Skip to content
New issue

Have a question about this project? Sign up for a free GitHub account to open an issue and contact its maintainers and the community.

By clicking “Sign up for GitHub”, you agree to our terms of service and privacy statement. We’ll occasionally send you account related emails.
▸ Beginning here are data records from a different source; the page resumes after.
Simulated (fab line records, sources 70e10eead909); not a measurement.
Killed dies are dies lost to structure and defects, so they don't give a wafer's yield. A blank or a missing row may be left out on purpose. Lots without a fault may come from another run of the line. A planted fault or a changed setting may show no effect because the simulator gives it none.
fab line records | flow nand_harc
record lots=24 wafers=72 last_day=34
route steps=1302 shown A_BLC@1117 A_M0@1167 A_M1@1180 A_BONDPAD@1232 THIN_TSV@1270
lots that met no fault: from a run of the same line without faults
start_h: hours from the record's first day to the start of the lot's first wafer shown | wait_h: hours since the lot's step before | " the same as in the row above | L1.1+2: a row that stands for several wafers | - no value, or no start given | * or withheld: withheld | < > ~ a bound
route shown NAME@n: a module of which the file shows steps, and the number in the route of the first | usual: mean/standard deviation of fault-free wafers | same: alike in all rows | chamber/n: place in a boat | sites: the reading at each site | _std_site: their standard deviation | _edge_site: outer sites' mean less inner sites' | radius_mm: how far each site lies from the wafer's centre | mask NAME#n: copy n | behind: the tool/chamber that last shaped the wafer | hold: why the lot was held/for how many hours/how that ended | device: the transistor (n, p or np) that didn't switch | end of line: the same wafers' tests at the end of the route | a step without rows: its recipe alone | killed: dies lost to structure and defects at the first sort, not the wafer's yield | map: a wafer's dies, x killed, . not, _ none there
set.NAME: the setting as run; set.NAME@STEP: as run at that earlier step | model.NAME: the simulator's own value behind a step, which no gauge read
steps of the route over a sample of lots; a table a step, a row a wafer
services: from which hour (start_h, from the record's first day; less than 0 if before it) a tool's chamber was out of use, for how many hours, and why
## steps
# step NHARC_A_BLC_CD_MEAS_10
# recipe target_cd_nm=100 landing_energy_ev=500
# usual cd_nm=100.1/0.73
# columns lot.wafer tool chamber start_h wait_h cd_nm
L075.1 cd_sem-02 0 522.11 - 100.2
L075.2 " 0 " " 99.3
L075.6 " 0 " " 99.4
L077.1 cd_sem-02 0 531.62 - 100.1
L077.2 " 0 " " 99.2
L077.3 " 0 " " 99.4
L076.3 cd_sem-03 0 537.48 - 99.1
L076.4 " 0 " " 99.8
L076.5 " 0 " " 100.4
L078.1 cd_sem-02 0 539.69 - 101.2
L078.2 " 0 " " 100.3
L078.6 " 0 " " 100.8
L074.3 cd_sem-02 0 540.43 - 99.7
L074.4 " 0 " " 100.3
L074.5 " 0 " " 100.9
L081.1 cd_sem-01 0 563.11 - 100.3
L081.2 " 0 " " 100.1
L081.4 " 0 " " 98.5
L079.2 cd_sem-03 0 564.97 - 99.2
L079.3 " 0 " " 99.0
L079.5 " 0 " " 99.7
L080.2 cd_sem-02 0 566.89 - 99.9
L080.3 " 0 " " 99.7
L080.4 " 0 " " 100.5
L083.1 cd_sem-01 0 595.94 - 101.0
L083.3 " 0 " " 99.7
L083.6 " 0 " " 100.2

Already on GitHub? Sign in to your account

Incorrect PTS after 12 hours of process operation #197

Open
restorepoint1 opened this issue Nov 16, 2024 · 29 comments
Open

Incorrect PTS after 12 hours of process operation #197

restorepoint1 opened this issue Nov 16, 2024 · 29 comments
Labels
bug Something isn't working Unable to Reproduce Developers are unable to reproduce the issue

Comments

@restorepoint1
Copy link

Did you read the guide?

Yes

What is the base version number of MotionPlus being used?

0.2.x

What was the install method?

Built from source code

What is base architecture?

x86/x64

What is the distro being used?

Ubuntu

Disto version number

24.04

Camera/Sound type(s) being used?

Network camera with RTSP

Describe the issue/problem and steps to reproduce

Motionplus d79e5c5 commit

I have 2 cameras with different configs: CAM1 and CAM2
CAM1 config:

device_name CAM1
device_id 1
pause on

netcam_url rtsp://x.x.x.x
width 1920
height 1080

timelapse_interval 1
timelapse_filename laps_%Y-%m-%d
timelapse_container mpeg4

picture_output off
picture_filename pic_%Y-%m-%d_%H-%M-%S

movie_output on
movie_filename mov_%Y-%m-%d_%H-%M-%S
movie_passthrough on

So it is 1 fps 24/7 daily laps recording and external api calls (eventstart and eventend) for 5 fps movies. Everything was ok but today after 12:00AM movies become broken until sudo service motionplus restart
All files attached

image_2024-11-16_18-48-54

journalctl.zip
mov_ok.zip
mov_broken.zip

Relevant MotionPlus log output (at log_level 8)

Attached
@restorepoint1 restorepoint1 added the bug Something isn't working label Nov 16, 2024
@Mr-Dave
Copy link
Member

Mr-Dave commented Nov 16, 2024

Looks like somehow the PTS got messed up. Can you run the following command and tell me the value of the first PTS in the resulting file?

ffprobe -v 0 -show_entries packet=pts,duration -select_streams v ./mov_2024-11-16_17-39-35.mkv >probetest.txt
(I want to see if the PTS reset to a different number after Motionplus was restarted.)

Also, do you know if the camera rebooted at 12?

@restorepoint1
Copy link
Author

Autoreboot is configured every tuesday and there is no any logs about linkdown (Last Link Up Time: Nov/12/2024 04:20:05). Today after midnight the situation is same, new movies after 0:00 are broken (0:00 is time of creation new laps file). I can keep it broken for you

image
probetest_ok.txt
probetest_broken.txt

@restorepoint1
Copy link
Author

I used old motion (not motionplus) for years and there was no such issue.
Also i can switch timelapse to hourly to check movies

@Mr-Dave
Copy link
Member

Mr-Dave commented Nov 17, 2024

Just to confirm. This is passthrough recording correct?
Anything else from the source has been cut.